The Supreme Court ruled Wednesday that the government may not indefinitely imprison illegal immigrants who could not be deported to their home countries.
/ Source: Reuters

The Supreme Court ruled Wednesday that the government may not indefinitely imprison immigrants who had been in the United States illegally for years and could not be deported to their home countries.

The court’s 7-to-2 ruling was a defeat for the Justice Department, which said the issue affected more than 2,000 detained immigrants who cannot be deported. Nearly half of them had arrived in the United States illegally from Cuba as part of the 1990 Mariel boatlift.

The court agreed to extend the reach of a ruling issued in 2001 that limited detention to a “reasonable period,” generally six months. That ruling concerned immigrants who entered the country legally, committed crimes that made them deportable and then were refused reentry by their home governments.

The latest decision involved immigrants in the same circumstances but who had entered the country illegally.

2,300 appear immediately affected
The Bureau of Immigration and Customs Enforcement of the Department of Homeland Security has reported that it has detained about 2,300 people who arrived at the border illegally and are awaiting deportation.

More than half, including 920 who tried to enter the United States illegally as part of the Mariel boatlift, have been imprisoned for more than six months while the government seeks to deport them.

Most of them had been in the country for a number of years, committed a crime, served their sentence and then were taken into custody by immigration authorities.

In the case of one of two plaintiffs, Daniel Benitez, who entered the United States illegally during the Mariel boatlift, his application to become a lawful permanent resident was denied after his conviction.

After serving a prison sentence for other crimes, Benitez was returned to immigration custody in 2001 while the United States sought to arrange his deportation to Cuba or another nation. In January 2002, Benitez sued and said he had been detained unlawfully.

The other case before the court involved another Mariel immigrant, Sergio Suarez Martinez. He was convicted of various crimes, released from prison and then taken into custody by immigration officials while awaiting deportation.

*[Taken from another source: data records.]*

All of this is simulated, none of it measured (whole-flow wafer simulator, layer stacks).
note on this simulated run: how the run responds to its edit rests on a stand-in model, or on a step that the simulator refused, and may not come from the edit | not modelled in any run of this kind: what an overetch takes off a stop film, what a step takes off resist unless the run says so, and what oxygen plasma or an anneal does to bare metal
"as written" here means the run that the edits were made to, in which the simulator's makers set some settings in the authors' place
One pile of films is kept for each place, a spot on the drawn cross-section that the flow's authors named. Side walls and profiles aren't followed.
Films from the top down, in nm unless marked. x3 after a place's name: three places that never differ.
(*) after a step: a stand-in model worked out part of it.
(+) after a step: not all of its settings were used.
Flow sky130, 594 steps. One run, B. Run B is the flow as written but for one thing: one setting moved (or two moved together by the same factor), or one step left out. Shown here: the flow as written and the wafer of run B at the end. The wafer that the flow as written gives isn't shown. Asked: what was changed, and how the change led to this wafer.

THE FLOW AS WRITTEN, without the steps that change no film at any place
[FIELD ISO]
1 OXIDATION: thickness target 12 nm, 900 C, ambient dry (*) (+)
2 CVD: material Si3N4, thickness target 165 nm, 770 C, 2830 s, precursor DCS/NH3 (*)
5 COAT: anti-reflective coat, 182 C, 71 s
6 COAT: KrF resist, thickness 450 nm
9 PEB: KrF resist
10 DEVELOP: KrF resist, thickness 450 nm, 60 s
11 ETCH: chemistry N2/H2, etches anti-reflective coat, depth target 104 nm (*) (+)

In the court’s majority opinion, Justice Antonin Scalia rejected concerns by the government that the security of the U.S. borders would be compromised if the immigrants must be released. If need be, Congress can act, he said.

Scalia said that after the 2001 ruling, Congress adopted a law authorizing continued detention of certain immigrants, including those who presented national security threats or had been involved in terrorist activities.

Chief Justice William Rehnquist and Justice Clarence Thomas dissented.